Write recipe outputs (rows in initial order)

mouste04
Level 1
Write recipe outputs (rows in initial order)

Hello everyone,

I am working on a recipe where I am using "write_with_schema" to write the recipe outputs. I noticed that the order of the rows on the output dataset is different than the expected one. I tried adding the .reset_index().  The indexes exist on the output but again not in the right order. In my case, the order of the rows is crucial.

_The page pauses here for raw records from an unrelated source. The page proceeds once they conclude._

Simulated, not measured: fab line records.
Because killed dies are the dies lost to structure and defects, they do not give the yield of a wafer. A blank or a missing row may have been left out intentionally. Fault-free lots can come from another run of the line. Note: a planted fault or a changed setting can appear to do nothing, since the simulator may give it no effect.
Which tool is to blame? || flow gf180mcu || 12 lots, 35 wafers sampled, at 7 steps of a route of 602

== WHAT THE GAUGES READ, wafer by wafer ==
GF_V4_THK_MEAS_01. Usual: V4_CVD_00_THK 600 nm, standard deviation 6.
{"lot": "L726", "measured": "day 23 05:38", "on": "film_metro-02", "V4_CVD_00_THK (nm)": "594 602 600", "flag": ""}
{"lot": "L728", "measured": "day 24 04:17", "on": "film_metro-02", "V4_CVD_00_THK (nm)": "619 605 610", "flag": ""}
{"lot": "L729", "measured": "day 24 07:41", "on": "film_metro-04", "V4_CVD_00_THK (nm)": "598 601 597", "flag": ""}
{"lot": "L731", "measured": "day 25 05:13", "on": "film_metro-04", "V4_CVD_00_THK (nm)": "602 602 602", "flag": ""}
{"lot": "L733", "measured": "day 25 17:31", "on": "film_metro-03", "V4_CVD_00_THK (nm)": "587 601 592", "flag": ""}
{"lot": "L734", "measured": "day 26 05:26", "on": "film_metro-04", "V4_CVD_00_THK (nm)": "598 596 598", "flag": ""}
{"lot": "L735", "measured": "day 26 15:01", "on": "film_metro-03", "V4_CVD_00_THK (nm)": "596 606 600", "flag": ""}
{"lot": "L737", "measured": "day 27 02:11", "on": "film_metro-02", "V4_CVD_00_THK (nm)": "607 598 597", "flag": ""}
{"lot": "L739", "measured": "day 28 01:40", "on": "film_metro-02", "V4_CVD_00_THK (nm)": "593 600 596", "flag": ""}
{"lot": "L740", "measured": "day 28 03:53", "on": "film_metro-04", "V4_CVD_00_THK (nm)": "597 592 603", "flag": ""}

 Is there a way to have an output dataset where the rows are in the correct order using "write_with_schema" or any similar function?

Thank you in advance

0 Kudos
5 Replies
SarinaS
Dataiker

Hi @mouste04,

Can you let us know what type of output dataset type (i.e. Snowflake, S3, filesystem etc) you writing to where you are seeing the output rows in a different order than you are seeing in your input dataframe that is passed to write_with_schema()?

Thanks,
Sarina 

0 Kudos
mouste04
Level 1
Author

Hello Sarina ,

The type of input and output datasets is Snowflake. The input and output datasets are different. From the input, a linkage matrix is calculated and this is the output. Currently, I have managed to create an index for each row and then order the output dataset to proceed, but I was wandering if there was a better way to do that.

Thanks. 

0 Kudos
SarinaS
Dataiker

Hi @mouste04,

I see! For SQL datasets, the way that they are read in depends on the following Advanced dataset setting:

Screenshot 2023-06-14 at 5.43.58 PM.png

This can be applied to the input and output datasets. Does this help?

Thanks,
Sarina

 

0 Kudos
mouste04
Level 1
Author

Thank you, this is helpful!

Though, I was wandering if there is a more automated way to do that. Something that can be done in the backend or some function I can use instead of "write_with_schema" that automatically does that.

0 Kudos
SarinaS
Dataiker

Hi @mouste04,

You could set this field automatically from the API. However, setting this at the dataset settings is the only way to set the read ordering for the dataset. If you wanted to do so from the API you could do something like this:

import dataiku

client = dataiku.api_client()
project = client.get_project('PROJECT_KEY')
dataset = project.get_dataset('DATASET')

settings = dataset.get_settings()
raw_settings = settings.get_raw()

raw_settings['readWriteOptions']['defaultReadOrdering']['enabled'] = True
raw_settings['readWriteOptions']['defaultReadOrdering']['rules'] = [{'columnName': 'COLUMN_VALUE', 'asc': True}]

settings.save()

 
Thanks,
Sarina

0 Kudos